Skip to main content

Related content

GET /content/<slug>/related returns a small list of items related to the current one. V1 uses tag and channel overlap; later versions add explicit pins and signal aggregation.


Purpose

A detail page needs a "see also" rail. The simplest useful relationship is structural: items sharing tags or channels. That's cheap, predictable, and hits ~80% of the UX value with ~20% of the complexity.

Contract reference: AgnosticUI.md §14.


V1 contract

GET /content/<slug>/related?limit=10

Response: { success: true, data: ContentDto[] } (no pagination — fixed-size result).

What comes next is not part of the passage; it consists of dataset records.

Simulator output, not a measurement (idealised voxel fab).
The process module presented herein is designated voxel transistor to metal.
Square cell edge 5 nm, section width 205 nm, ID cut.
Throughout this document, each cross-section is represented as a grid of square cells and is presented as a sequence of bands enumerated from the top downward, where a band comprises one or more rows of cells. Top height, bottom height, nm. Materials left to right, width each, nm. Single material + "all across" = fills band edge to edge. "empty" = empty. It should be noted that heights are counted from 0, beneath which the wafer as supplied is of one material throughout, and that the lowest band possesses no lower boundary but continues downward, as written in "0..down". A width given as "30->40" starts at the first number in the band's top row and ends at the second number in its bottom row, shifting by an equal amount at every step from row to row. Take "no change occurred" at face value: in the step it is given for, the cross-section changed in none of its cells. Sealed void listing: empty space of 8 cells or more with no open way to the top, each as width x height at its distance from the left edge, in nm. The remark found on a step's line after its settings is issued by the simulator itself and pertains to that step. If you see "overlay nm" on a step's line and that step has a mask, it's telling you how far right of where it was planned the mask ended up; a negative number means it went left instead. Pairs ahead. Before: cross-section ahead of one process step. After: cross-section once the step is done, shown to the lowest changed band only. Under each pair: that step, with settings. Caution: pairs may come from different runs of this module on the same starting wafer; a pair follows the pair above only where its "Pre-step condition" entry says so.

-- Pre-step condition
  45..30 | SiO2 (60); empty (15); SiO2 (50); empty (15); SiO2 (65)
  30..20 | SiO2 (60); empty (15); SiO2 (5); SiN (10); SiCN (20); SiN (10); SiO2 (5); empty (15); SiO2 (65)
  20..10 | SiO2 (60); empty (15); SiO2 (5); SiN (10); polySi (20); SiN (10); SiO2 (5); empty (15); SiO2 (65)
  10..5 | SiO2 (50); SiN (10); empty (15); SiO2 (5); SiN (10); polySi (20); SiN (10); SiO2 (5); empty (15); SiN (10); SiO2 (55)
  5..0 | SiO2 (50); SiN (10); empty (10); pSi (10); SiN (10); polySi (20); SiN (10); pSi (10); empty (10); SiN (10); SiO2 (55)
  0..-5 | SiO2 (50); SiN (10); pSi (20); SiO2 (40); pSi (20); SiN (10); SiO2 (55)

Max limit: 20. Default: 10.


Scoring (v1)

For a content item X with tags = T and channelSlug = C:

score(Y) = 2 × (Y.channelSlug === C ? 1 : 0)
+ (count of tags shared between X.tags and Y.tags)

Exclusions:

  • Y._id === X._id
  • Y.approvalStatus !== 'approved'
  • Y.isActive !== true

Candidates with score 0 are dropped. Ties broken by approvedAt descending.

Why this formula

  • Channel overlap is a strong signal (same editorial cluster), weighted 2.
  • Shared tags is weaker but compositional; summed directly.
  • Formula is a dot product — trivial to compute, trivial to index.
  • Not personalized — deliberately. Personalization is a different product.

Implementation

Query strategy

async related(slug: string, limit = 10): Promise<ContentDto[]> {
const x = await this.model.findOne({ slug, isActive: true, approvalStatus: 'approved' }).lean();
if (!x) throw new NotFoundError('content.not_found', { slug });

const orClauses: FilterQuery<Content>[] = [];
if (x.channelSlug) orClauses.push({ channelSlug: x.channelSlug });
if (x.tagSlugs?.length) orClauses.push({ tagSlugs: { $in: x.tagSlugs } });
if (!orClauses.length) return [];

const candidates = await this.model.find({
$and: [
{ _id: { $ne: x._id }, isActive: true, approvalStatus: 'approved' },
{ $or: orClauses },
],
}).limit(100).lean(); // oversample; scoring trims

const scored = candidates
.map(y => ({ y, s: score(x, y) }))
.filter(({ s }) => s > 0)
.sort((a, b) => b.s - a.s || toTime(b.y.approvedAt) - toTime(a.y.approvedAt))
.slice(0, limit);

return scored.map(({ y }) => toContentDto(y));
}

function score(x: Content, y: Content): number {
const channelWin = y.channelSlug === x.channelSlug && x.channelSlug ? 2 : 0;
const tagOverlap = x.tagSlugs.filter(t => y.tagSlugs.includes(t)).length;
return channelWin + tagOverlap;
}

Oversample (limit(100) before scoring) so the scoring step has enough candidates to rank. Raise this if relevance looks thin at scale.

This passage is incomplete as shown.